Erik: Mia seems to experience a similar ecstasy and immortality in enduring the threshold of death, and living on in a living-death. Did you conceive the film as a ghost story about living in the face of death?
Alice: I thought that, maybe, Mia could be a ghost—and at the very end, she could die. It’s not a very happy analysis, but [the film] could be like her limbo, visiting all the people shed’ met to find peace in her own death. I am definitely inspired by this Gothic thing, this dark romanticism—it is in my blood. In literature and films, it is something that inspires me. I loved working with [musician and soundtrack composer] Anna von Hausswolff. She had this Gothic influence in her work. It was something as far back as Augustine that I was trying to develop. My next movie, which is a horror movie, has a lot of Gothic themes. It’s a world I feel comfortable in.
Erik: I’m really interested in the roots of your fascination with the action and horror genres—like Psycho (1960), which I read you watched obsessively.
How do you think watching a film like Psycho as a child created a sense of fantasy and fear that influenced how you envisioned the world?
Alice: I feel like it’s part of my childhood, as if it were a childhood memory—like a summer memory. Because it was part of the games I played with my brother. We were playing games with the characters from Psycho. We had a kind of obsession with that film. It was more than a movie; it was part of a life. So, I find it very hard to even talk about it. I never had an intellectual relationship with cinema. It was more like a safe place, where you feel comfortable. It’s really the same one I feel when I go into a new film—it’s not reality, but it is really a parallel world. I felt this also with Cronenberg’s films, like Dead Ringers (1988), which [I watched] in my teenage years. So it was more conscious, maybe. They were talking about things that I couldn’t talk about, even to my closest friends. Really intimate, physical feelings.
Erik: Something else that you’ve said in the past is, ‘Some people make cinema in an autobiographical way, but for me, the more I care, the more it needs to be in another world.’ I think what you’re pointing to is a desire to feel some intimacy through fantasies of the faraway and the unknown—like what you’re describing in your childhood, playing games in the American landscape of Psycho.
Erik: There’s an exoticism to it.
Alice: Yes, but it’s also like the Brontë sisters, who were young girls having fantasies about Gothic worlds. They could dream of them. It’s more than writing. For French people, something that is intimate has to be autobiographical. I think you will know me better, by watching my films, than my best friend. With cinema, you can express things that you couldn’t express in words. Words can’t really express many feelings.

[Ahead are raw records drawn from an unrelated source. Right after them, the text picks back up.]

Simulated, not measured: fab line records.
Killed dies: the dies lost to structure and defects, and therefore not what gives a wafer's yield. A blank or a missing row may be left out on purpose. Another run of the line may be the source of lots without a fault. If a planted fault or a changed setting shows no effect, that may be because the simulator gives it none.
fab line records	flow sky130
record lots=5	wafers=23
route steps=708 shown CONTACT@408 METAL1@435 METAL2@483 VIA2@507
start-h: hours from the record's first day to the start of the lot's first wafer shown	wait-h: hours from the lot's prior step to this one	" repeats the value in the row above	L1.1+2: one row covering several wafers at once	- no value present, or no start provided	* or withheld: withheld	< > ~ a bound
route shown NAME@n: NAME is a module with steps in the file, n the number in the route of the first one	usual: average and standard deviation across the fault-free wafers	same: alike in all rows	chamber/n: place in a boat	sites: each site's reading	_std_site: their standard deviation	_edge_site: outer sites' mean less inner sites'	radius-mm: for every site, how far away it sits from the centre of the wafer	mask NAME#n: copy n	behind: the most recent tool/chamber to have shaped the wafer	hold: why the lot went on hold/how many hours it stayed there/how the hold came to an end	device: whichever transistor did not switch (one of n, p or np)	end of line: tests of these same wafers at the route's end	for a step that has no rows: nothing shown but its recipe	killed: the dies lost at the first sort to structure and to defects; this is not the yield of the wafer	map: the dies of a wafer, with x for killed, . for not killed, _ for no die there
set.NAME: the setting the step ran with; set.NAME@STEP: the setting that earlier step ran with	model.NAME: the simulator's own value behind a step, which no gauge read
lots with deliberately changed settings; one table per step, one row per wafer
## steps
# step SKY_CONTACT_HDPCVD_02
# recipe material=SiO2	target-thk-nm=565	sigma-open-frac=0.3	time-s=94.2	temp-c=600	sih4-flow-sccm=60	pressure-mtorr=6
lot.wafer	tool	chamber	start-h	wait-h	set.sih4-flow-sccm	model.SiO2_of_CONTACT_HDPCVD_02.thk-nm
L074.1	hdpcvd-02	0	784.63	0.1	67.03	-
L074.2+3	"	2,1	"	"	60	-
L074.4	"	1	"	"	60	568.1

Erik: Cinema provides something more than just visual storytelling—it allows you a sensorium of feelings and sensations and internal activities, like we see in the characters of Disorder. There’s a heightened sense of reality there.
Alice: Now, when I look back at those films, I think, Maybe I missed some stories there. Maybe it would have been better if we knew more about this character—more of the backstory. Because I come from scriptwriting. Stories are very important to me in terms of cinema. But, yes, I like when it is physical.
Erik: There have been, in recent years, many French films about or engaging with the Paris terrorist attacks of 2015: the Eagles of Death Metal documentary; the action films L’Enquête, Novembre and Nocturama. I’ve always been fascinated by the way that real disasters or violent spectacles can quickly be transformed into images of pleasure on-screen.
What is it about cinema that permits us, or encourages us, to want to reimagine and relive these traumatic experiences, over and over again as a form of pleasure?
Alice: Actually, I spoke a lot about this with my psychiatrist. I feel like I always have these psychiatrists [to whom] I ask questions, because so many of my films are about PTSD or hysteria. I keep talking to them from film to film, and they become really close friends. One of them—a Swiss psychiatrist I met when I was writing Augustine—told me it was part of the resilience process. That’s why there are so many films that suddenly come out five years after traumatic events. Having these fictions around them is part of the process of resilience. Because, after a traumatic event, there is just the shock: There is no image, no sound. It is just a black hole.
Erik: I also wanted to ask you about your decisions to cast Virginie Efira and Nastya Golubeva. With Nastya, I was particularly moved, knowing about the real-life deaths of her mother [actress Yekaterina Golubeva] and sister [actress Ina Marija Bartaité].
Alice: For Virginie, I had an important conversation with her at the beginning of the film. I told her that I wanted her to be a naked soul—to be less rather than more. Her body is like an alien to her after she is traumatized, which was really difficult to perform. And I asked her to wear very little makeup, no mascara, nothing to hide behind—to be really broken inside. She was in the state of mind of a post-traumatized woman. I think it was also difficult for her, and I admire her a lot for what she did. Sometimes, I think less is more difficult than more.
For Nastya, I had seen her at the very beginning of her father’s [director Leos Carax] movie Annette (2021), and I fell in love with her eyes. I knew her mother, because I [had] wanted to work with her in a film. I met [Nastya] at Cannes, because I was part of the jury when she was presenting Annette. And we became friends. I asked her if she wanted to make this movie. And she was afraid, because this was her first film; she was in her father’s movies, but they were not large parts. So, we worked a lot—every weekend for many months. I felt a bit like the character of Mia with Félicia; that she was like [my] daughter. I feel like she has something strong, like her innocence; she has something really pure and rare. And in the scene in which she is holding the hand of her friend in front of the TV, she knew it was something that I had lived. I told her my own story. And she told me before shooting, ‘I want to be true to that moment. Is it possible to come with a real friend of mine, and to hold a real hand, not the hand of an actor? Because I want this moment to be really true.’ I thought it was a beautiful way to think about the film—it was about holding hands.